What to Do When an Employee Leaves - Payroll Terminations Explained
An employee handing in their resignation, or being let go, is one of those moments where payroll can go wrong. Miss an entitlement, get the tax wrong, or forget to notify the ATO and you're looking at Fair Work disputes, ATO penalties or both.
This guide walks through exactly what you need to do when an employee leaves your business, in the right order, so nothing gets missed.
Step 1. Establish the termination date and reason
Before you process anything, confirm two things: the employee's last day of employment and the reason for leaving. The reason matters because it affects what entitlements are owed and how certain payments are taxed.
The main termination types are resignation, redundancy, dismissal and end of contract. Each has different implications for leave payouts and Employment Termination Payments, which are covered below.
Step 2. Calculate what the employee is owed
Final pay in Australia must include everything the employee has earned up to and including their last day. This typically includes:
Wages for hours worked. All ordinary hours, overtime and allowances up to the termination date.
Accrued annual leave. Any unused annual leave must be paid out in full. It cannot be forfeited. Annual leave is paid at the employee's ordinary rate of pay plus leave loading if applicable under their award or agreement.
Annual leave loading. Check the relevant Modern Award. Not all employees are entitled to leave loading on termination, but many are.
Long service leave. Entitlements vary by state and territory and by the reason for termination. In most states, an employee becomes entitled to a payout of long service leave after seven years of continuous service, even if they resign.
Notice period. If the employee is being let go and you choose to pay out their notice rather than have them work it, this amount must be included in the final pay. If an employee resigns and does not work their notice period, the rules around whether you can withhold pay vary, check the relevant award.
What is not paid out. Personal leave (sick leave and carer's leave) is generally not paid out on termination. This is one of the most common questions employers have and the answer in most cases is no.
Step 3. Check whether an Employment Termination Payment applies
An Employment Termination Payment is a lump sum payment made on termination that receives special tax treatment. Not every termination involves an ETP, it depends on what the final pay is made up of.
ETPs typically arise in situations involving genuine redundancy, approved early retirement schemes or certain contractual entitlements. They are taxed differently to ordinary wages and must be reported to the ATO separately through STP.
If you are unsure whether an ETP applies in your situation, speak with your accountant or bookkeeper before processing the pay run. Getting ETP classification wrong has tax consequences for both you and the employee.

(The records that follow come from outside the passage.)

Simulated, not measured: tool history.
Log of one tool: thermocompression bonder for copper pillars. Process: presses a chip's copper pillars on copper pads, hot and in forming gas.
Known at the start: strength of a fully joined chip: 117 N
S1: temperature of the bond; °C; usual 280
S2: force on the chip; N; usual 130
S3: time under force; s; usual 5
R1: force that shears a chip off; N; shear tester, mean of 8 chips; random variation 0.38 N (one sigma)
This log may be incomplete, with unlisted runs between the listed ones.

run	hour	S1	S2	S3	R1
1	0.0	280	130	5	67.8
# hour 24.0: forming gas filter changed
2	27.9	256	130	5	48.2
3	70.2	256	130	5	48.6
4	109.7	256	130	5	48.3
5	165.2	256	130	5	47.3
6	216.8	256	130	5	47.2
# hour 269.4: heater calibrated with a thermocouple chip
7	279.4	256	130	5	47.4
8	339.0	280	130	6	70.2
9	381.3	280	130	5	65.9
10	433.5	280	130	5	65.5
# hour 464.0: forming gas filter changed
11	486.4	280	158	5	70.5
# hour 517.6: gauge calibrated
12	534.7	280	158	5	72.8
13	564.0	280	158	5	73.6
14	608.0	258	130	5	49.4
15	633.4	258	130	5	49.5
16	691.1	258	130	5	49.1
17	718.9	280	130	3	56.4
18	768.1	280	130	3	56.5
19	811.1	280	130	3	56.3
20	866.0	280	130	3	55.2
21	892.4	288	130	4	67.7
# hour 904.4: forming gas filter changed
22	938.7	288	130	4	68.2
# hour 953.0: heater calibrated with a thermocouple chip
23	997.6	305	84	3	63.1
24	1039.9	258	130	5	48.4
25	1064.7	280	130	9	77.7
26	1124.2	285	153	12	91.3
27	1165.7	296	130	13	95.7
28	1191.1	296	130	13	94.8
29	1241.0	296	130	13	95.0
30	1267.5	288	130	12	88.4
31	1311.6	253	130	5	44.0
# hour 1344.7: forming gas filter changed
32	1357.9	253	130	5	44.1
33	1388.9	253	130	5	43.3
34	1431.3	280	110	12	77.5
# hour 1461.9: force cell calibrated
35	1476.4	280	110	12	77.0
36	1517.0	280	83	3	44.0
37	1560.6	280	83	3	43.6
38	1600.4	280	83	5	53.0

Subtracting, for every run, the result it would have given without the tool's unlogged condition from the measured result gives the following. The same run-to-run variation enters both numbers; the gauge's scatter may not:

Step 4. Process the final pay run in Xero
If you process payroll in Xero, here is the correct process:
Before processing the final pay, approve or reject any outstanding leave requests for the employee. Then ensure any unpaid annual leave is set to paid out and personal leave is set to not paid out. This ensures the correct amounts appear on the final payslip. Process the termination pay run as you would a normal pay run, additional leave payout amounts can be added by setting it as a final pay. Once the pay run is posted, the employee will automatically be terminated in Xero.
Step 5. Lodge with the ATO via STP
Final pay must be paid to the employee by their termination date or within 7 days, and reported via Single Touch Payroll through your payroll software.
In Xero, select the relevant pay run that includes the final pay, and click File. This step is mandatory. Failing to report the termination via STP can result in ATO fines and leaves the employee's record open with the ATO, which causes problems for both parties.
Step 6. Issue the payslip
The employee is legally entitled to a payslip for their final pay. It must be issued within one working day of payment and must clearly itemise every component, wages, annual leave payout, any other entitlements and the tax withheld on each.
Step 7. Process super on the final pay
Super is payable on ordinary time earnings included in the final pay including wages worked and in most cases notice paid in lieu. Super is generally not payable on the unused annual leave payout or redundancy payments, but this depends on the specific components.
With payday super coming on 1 July 2026, super on the final pay will need to be paid at the same time as wages rather than in the following quarter. Factor this into your process now.
The most common mistakes to avoid
Not paying out annual leave. This is a legal obligation. It cannot be withheld regardless of the circumstances of the termination.
Getting the tax wrong on unused leave. Unused annual leave paid on termination is taxed differently depending on the reason for termination and how long the employee has been employed. Applying the wrong rate is a common error.
Missing the 7-day payment window. Delaying final pay beyond 7 days breaches Fair Work rules and can result in a dispute lodged against your business.
Forgetting to lodge STP. The termination must be reported to the ATO. It does not happen automatically, you need to take the specific steps in your payroll software to notify them.
Not checking the relevant Modern Award. Entitlements vary significantly across awards. What applies to one employee may not apply to another. Always check before processing.
Employee terminations are one of the most compliance-heavy payroll events a business can face. Done correctly, the process is straightforward. Done incorrectly, it creates Fair Work disputes, ATO attention and stress you don't need.
If you process your own payroll and you are unsure about any step in this process, particularly around ETPs, long service leave or the correct tax treatment of leave payouts, speak with a registered payroll specialist or your accountant before lodging. The cost of getting it right is always less than the cost of getting it wrong.